We finally tried that Oriya restaurant near our place, yesterday. Wandering in the hot sun fruitlessly looking to purchase a particular brand of frying pan, we decided to console ourselves with a big lunch.
So Dalma on 100 Ft. Road, Koramangala, it was. It's very much a no-frills restaurant to be sure, the decor being mostly 'college canteen' in tone. But since this is precisely the kind of place that often turns out the most authentic food, we were hopeful. So J grandly ordered a prawn thali and I went for the rice with crab curry.
Verdict? Definitely interesting. Although the crab as usual left me a tad ill-tempered because of the amount of work you have to do to get just a little meat, it tasted fine. The prawn and the crab were in suspiciously similar-tasting curries, but we did determine that the prawn had more cumin. Still, the best tasting was in fact that bowl of dal on J's plate. It had pumpkin and potato, and was spiced with a familiar, homey blend of Bengali touches.
Finally, J surprised me by ordering for dessert malpua and gulab-jamun. The malpua he endearingly described as 'those little fried syrupy pizza-looking things I saw in the display case', and proceeded to polish off not one but two of them. It was rather good: it had a delicate hint of fennel and bits of coconut and was most delightfully syrup-drenched. It succeeded in becoming J's new favorite Indian dessert, and that is quite a feat in itself.
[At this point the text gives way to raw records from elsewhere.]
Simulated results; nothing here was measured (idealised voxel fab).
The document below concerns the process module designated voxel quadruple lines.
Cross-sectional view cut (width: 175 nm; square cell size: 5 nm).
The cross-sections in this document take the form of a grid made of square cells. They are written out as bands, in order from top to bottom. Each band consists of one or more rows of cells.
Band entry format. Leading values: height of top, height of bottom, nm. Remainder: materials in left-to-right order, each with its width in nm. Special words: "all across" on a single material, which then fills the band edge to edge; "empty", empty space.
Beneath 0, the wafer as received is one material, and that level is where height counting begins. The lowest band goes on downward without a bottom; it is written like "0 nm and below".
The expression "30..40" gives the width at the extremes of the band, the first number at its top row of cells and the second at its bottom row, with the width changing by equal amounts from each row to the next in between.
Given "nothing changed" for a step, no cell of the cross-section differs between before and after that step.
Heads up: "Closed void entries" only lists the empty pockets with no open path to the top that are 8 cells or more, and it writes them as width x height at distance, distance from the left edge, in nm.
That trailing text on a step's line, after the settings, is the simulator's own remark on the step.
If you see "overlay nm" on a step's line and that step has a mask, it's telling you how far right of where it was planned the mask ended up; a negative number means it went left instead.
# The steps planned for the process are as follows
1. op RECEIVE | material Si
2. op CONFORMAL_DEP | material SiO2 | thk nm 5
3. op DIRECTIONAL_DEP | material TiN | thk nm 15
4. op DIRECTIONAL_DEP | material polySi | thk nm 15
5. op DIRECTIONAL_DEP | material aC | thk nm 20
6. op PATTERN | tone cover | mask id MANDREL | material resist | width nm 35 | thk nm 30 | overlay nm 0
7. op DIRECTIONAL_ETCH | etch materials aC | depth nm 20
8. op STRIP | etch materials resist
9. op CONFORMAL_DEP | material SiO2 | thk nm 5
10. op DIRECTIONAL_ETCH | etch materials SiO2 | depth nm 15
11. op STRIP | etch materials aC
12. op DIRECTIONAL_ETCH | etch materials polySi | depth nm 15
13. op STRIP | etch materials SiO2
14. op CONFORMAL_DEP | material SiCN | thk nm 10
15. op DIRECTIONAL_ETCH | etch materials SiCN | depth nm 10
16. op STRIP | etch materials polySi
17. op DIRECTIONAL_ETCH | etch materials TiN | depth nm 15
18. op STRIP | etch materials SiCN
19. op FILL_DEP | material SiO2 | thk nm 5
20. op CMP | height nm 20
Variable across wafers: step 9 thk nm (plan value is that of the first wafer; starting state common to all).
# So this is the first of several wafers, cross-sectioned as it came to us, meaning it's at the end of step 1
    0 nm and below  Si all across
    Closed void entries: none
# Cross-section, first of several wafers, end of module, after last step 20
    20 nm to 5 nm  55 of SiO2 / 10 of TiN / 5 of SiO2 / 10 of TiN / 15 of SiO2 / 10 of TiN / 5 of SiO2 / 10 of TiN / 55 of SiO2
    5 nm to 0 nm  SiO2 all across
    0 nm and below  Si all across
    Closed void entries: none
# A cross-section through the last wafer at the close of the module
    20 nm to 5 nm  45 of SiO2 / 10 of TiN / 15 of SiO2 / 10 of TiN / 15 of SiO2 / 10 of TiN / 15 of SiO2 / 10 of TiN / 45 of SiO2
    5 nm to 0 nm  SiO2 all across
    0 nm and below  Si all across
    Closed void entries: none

In the end, we decided that we would go back to this restaurant. We will be trying the fried fish and definitely the interesting eggplant and potato dishes on offer. One must have a strong stomach in terms of hygiene; not that it is filthy, but it has a certain unapologetic basic approach that might be too harsh for some. The service is prompt and the wait-staff is the usual sweet youths who appear to have recently migrated to Bangalore from the place of origin of the cuisine they serve- in this case, Orissa. (Or Odisha, pardon me, I don't know when that change happened.)